Day Three - Conflict Between Principles, Theory and Practice in Museum Project Management

It was very nice to see Vicky presenting at Research Week, as I worked with her a lot last summer. This presentation was, in part, based upon some of the work that I was able to help her with at the Ashmolean, and it was great to get a different, more academic, perspective on it.

Vicky's research will look at the impact of projects on museums and their internal communities. Project management, as some of you may know, is an arduous and demanding task, and the way in which a significant project such as the Ashmolean redevelopment is managed is critical in the way the organisation responds to the changes it creates. Vicky will look at the techniques of project management, museum project processes such as evaluation, considering throughout the variety and difference of museums and their projects.

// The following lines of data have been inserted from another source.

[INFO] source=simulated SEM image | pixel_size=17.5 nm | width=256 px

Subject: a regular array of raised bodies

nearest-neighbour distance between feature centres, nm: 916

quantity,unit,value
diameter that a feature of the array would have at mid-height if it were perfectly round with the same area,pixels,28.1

Her research will consider the existing museum staff and structures, how they are involved in project management and whether the culture of the museum changes throughout and after the implementation. From my limited experience, this is a really hard area of project management to cope with - for many people are averse to change, in some ways quite understandably so. Change is frightening, and people need to see that it can also be good. You also need to manage the relationships between existing staff, new staff, and staff brought in purely for set tasks and periods of time during the project, and you have to consider at each point how much each of them are invested in the work and the museum. Vicky must, she notes, also consider the role of funding, for those who are funding the project, be they the public, the government, or private individuals also have a stake in what happens.

In any project, a museum and its community changes - it cannot help but do so. Museums are incredibly diverse places, and they need their own versions of project management to consider their individuality (and their individuals!). These are not corporate projects, but projects with emotional and cultural importance and meaning. Knossos, the Ashmolean, and the Bahrain National Museum, which she will use as case studies, are hugely significant sites in their various locales and beyond, and the application of project management strategies to their development and change must be carefully considered.

Thank you, Vicky, for a great presentation! I'm hopeful for the future of museum projects if there are more like you out there!